However, you can feel which direction slopes downward.

So you:

Take a step downhill.
Check again.
Take another step downhill.

Eventually:

You reach the lowest point.

Gradient Descent follows exactly the same idea.

Understanding the Cost Landscape

Suppose:

Cost depends on parameter values.

Graph:


Cost
 ^
 |
 |       *
 |     *   *
 |   *       *
 | *           *
 +-------------------->
      Parameter

Some parameter values produce high costs.

Others produce lower costs.

The goal is to reach the minimum point.

What is a Gradient?

A gradient measures:

How quickly the cost changes.

Mathematically:

Gradient is the derivative of the cost function.

If:

Gradient is positive

Move left.

If:

Gradient is negative

Move right.

The gradient tells us the direction of steepest increase.

Gradient Descent moves in the opposite direction.

Why Move Opposite to the Gradient?

The gradient points uphill.

We want to go downhill.

Therefore:


Gradient → Uphill

Gradient Descent → Downhill

The Core Idea

Repeat:

Calculate gradient
Move opposite to gradient
Recalculate cost
Repeat

Eventually:

Reach minimum cost.

Cost Function Reminder

For Linear Regression:

J(\theta)

represents the cost.

Goal:

\min J(\theta)

Gradient Descent helps achieve this.

Gradient Descent Update Rule

The fundamental equation is:

$\theta=\theta-\alpha\frac{\partial J}{\partial \theta}$

Where:

$\theta$ = Parameter
$\alpha$ = Learning Rate
$\frac{\partial J}{\partial \theta}$ = Gradient

This equation is the heart of Gradient Descent.

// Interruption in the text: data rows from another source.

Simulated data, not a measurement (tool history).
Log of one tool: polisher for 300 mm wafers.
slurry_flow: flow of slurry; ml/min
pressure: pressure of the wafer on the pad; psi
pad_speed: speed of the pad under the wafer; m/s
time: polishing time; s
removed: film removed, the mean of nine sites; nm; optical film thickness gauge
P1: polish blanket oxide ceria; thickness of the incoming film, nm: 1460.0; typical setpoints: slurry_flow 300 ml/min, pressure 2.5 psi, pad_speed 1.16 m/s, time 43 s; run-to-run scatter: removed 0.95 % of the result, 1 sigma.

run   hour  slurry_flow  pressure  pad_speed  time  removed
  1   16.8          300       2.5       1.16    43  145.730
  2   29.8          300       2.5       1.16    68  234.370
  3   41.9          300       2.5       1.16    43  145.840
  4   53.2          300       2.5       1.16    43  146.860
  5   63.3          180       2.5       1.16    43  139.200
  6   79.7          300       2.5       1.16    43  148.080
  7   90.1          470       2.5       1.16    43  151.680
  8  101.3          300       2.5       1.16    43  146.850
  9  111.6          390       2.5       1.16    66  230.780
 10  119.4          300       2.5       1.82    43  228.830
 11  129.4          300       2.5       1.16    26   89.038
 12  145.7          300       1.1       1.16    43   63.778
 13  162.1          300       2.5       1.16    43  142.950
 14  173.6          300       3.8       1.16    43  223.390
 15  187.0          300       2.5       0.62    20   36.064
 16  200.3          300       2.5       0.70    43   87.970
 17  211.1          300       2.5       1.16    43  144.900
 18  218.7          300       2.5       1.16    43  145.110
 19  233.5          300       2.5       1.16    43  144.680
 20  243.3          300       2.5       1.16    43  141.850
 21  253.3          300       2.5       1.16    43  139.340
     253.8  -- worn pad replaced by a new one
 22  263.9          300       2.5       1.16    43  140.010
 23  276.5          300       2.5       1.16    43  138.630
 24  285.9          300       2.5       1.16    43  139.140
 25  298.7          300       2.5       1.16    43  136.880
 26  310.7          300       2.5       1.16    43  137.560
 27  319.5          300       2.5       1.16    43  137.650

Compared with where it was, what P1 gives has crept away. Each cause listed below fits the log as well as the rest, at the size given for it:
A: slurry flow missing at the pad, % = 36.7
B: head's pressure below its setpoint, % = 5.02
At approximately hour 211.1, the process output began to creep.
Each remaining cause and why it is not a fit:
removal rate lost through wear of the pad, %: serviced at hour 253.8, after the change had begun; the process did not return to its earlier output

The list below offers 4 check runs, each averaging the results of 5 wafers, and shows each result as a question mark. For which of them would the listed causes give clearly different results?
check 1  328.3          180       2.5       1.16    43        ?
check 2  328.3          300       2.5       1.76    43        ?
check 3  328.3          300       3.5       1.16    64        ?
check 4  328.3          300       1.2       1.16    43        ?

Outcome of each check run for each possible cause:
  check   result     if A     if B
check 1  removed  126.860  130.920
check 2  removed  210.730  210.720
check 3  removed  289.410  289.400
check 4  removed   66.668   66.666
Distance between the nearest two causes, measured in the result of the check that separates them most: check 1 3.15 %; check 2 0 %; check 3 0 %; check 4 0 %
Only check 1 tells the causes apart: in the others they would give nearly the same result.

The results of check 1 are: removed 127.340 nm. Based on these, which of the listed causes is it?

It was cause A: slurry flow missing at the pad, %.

Understanding the Update Rule

The formula says:


New Parameter
=
Old Parameter
-
Step Size
×
Gradient

Every iteration moves the parameter closer to the minimum.

What is Learning Rate?

Learning Rate determines:

How large each step should be.

Symbol:

\alpha

Small Learning Rate

Example:

\alpha=0.0001

Behavior:


Tiny Step
Tiny Step
Tiny Step
Tiny Step

Advantages:

Stable

Disadvantages:

Very slow

Large Learning Rate

Example:

\alpha=10

Behavior:


Huge Step
Huge Step
Huge Step

Advantages:

Faster movement

Disadvantages:

May overshoot the minimum

Visualizing Learning Rate

Too Small:


*--*--*--*--*--*

Very slow progress.

Too Large:


*--------*--------*

May jump over the optimum.

Ideal:


*----*----*----*

Steady convergence.

Convergence

Convergence occurs when:

Parameter updates become very small.

Cost stops decreasing significantly.

Graph:


Cost
 ^
 |
 |\
 | \
 |  \
 |   \______
 |
 +------------>
 Iterations

The curve eventually flattens.

Local Minimum

A local minimum is:

The lowest point within a nearby region.

Example:

Gradient Descent may stop here.

Global Minimum

The global minimum is:

The absolute lowest point of the entire cost function.

Example:


     *     *
    / \   / \
   /   \_/   \
          *

The lowest point overall.

Why Linear Regression is Easier

Linear Regression produces a convex cost function.

Convex Shape:

Characteristics:

Only one minimum
No local minima
Gradient Descent always finds the optimum

Training Process

Machine Learning training:


Initialize Parameters
          ↓
Calculate Predictions
          ↓
Calculate Cost
          ↓
Calculate Gradient
          ↓
Update Parameters
          ↓
Repeat

Example Iterations

Suppose:

Initial Cost:

100

After Iteration 1:

70

After Iteration 2:

40

After Iteration 3:

20

After Iteration 4:

10

Cost decreases steadily.

Batch Gradient Descent

Uses:

Entire dataset

for every update.

Workflow:


All Training Data
       ↓
Compute Gradient
       ↓
Update Parameters

Advantages:

Stable
Accurate gradients

Disadvantages:

Slow on large datasets

Stochastic Gradient Descent (SGD)

Uses:

One training example at a time.

Workflow:


One Sample
     ↓
Gradient
     ↓
Update

Advantages:

Faster
Suitable for large datasets

Disadvantages:

Noisy updates

Mini-Batch Gradient Descent

Most commonly used approach.

Uses:

Small batches

Example:

32 samples

64 samples

128 samples

Workflow:


Mini Batch
      ↓
Gradient
      ↓
Update

Advantages:

Faster
Stable
Efficient

Comparing Gradient Descent Variants

Type	Data Used
Batch GD	Entire Dataset
SGD	One Sample
Mini-Batch GD	Small Batch

Gradient Descent in Python

Using Scikit-Learn:


from sklearn.linear_model import SGDRegressor

model = SGDRegressor()

model.fit(X_train, y_train)

Gradient Descent happens internally.

Why Deep Learning Depends on Gradient Descent

Neural Networks may contain:

Thousands of parameters
Millions of parameters
Billions of parameters

Manually finding optimal values is impossible.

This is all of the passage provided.